In the following video, you can find the summary of this article.
Canvas introduction
HTML Canvas is a technique for rendering two-dimensional graphics in web browsers. It allows sites to use Javascript technologies to generate images of 2D shapes or texts.
HTML Canvas is a technique for rendering two-dimensional graphics in web browsers. It allows sites to use Javascript technologies to generate images of 2D shapes or texts. You can see that the following Javascript code is generating the following image step by step. Every line of code is setting up something on the Canvas Engine or draws something.
Step 1
Initializing the canvas, and drawing an orange rectangle with the given size, at the given position.

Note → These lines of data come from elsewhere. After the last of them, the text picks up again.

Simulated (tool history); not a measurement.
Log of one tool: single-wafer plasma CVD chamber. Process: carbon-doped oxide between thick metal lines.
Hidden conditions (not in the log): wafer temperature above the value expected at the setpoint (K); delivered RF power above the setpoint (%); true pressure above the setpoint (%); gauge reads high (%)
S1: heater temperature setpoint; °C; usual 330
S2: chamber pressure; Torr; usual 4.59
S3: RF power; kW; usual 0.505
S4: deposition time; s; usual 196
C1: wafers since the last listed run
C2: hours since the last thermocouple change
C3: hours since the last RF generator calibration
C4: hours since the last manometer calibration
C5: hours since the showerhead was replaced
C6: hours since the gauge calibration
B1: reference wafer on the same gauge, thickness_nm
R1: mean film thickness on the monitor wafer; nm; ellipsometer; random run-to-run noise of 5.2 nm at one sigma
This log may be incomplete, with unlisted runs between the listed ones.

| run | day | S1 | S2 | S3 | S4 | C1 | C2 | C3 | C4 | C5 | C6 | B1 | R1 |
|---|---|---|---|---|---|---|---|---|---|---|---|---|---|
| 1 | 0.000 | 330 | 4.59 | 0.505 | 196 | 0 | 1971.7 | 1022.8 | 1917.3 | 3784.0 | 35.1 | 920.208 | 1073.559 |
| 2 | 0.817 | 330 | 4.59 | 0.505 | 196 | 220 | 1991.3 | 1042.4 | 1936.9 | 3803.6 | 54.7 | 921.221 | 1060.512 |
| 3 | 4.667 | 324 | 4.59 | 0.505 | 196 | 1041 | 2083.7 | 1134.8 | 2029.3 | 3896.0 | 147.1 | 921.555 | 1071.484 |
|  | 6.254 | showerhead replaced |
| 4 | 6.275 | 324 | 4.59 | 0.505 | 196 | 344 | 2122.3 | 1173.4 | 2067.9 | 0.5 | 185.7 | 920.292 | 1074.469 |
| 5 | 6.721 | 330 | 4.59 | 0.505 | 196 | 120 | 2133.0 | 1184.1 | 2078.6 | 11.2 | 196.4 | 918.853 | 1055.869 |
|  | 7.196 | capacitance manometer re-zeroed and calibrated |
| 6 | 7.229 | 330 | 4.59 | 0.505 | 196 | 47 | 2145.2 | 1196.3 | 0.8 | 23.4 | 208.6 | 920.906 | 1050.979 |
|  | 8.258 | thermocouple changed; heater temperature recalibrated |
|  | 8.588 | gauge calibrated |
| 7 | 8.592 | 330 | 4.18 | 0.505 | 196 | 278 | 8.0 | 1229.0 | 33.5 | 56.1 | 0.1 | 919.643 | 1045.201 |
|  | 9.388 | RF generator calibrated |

var canvas = document.getElementById("myCanvas");
var context = canvas.getContext("2d");
context.fillStyle = "#f60";
context.fillRect(125,1,62,20);
Step 2
Changing color to blue, and printing a text with Arial 14px fonts to the given position
context.textBaseline = "top";
context.font = "14px 'Arial’”;
context.textBaseline = "alphabetic";
context.fillStyle = "#069";
context.fillText("kameleo.io <canvas> research",2,15);
Step 3
Changing color to green, and printing the same text over the other one.
context.fillStyle = "rgba(102, 204, 0, 0.7)";
context.fillText("kameleo.io <canvas> research",4,17);
This feature can be useful for several use cases, such as generating avatar images automatically or creating special graphics for a website.
However, cavnas browser fingerprinting has also been used for bot detection. First it was used to detect multi-accounting, but later it could be used to flag bots. We will describe this in detail below.
Canvas for fingerprinting
Due to the diverse configurations of desktop PCs and mobile devices, the same HTML canvas image can be rendered differently. This is happening because it is not clearly defined how computers should render complex shapes, color gradients, shadows, texts with different fonts, and emojis. Although the rendered images may appear similar to human eyes, there can be a few differences if we check every pixel one by one.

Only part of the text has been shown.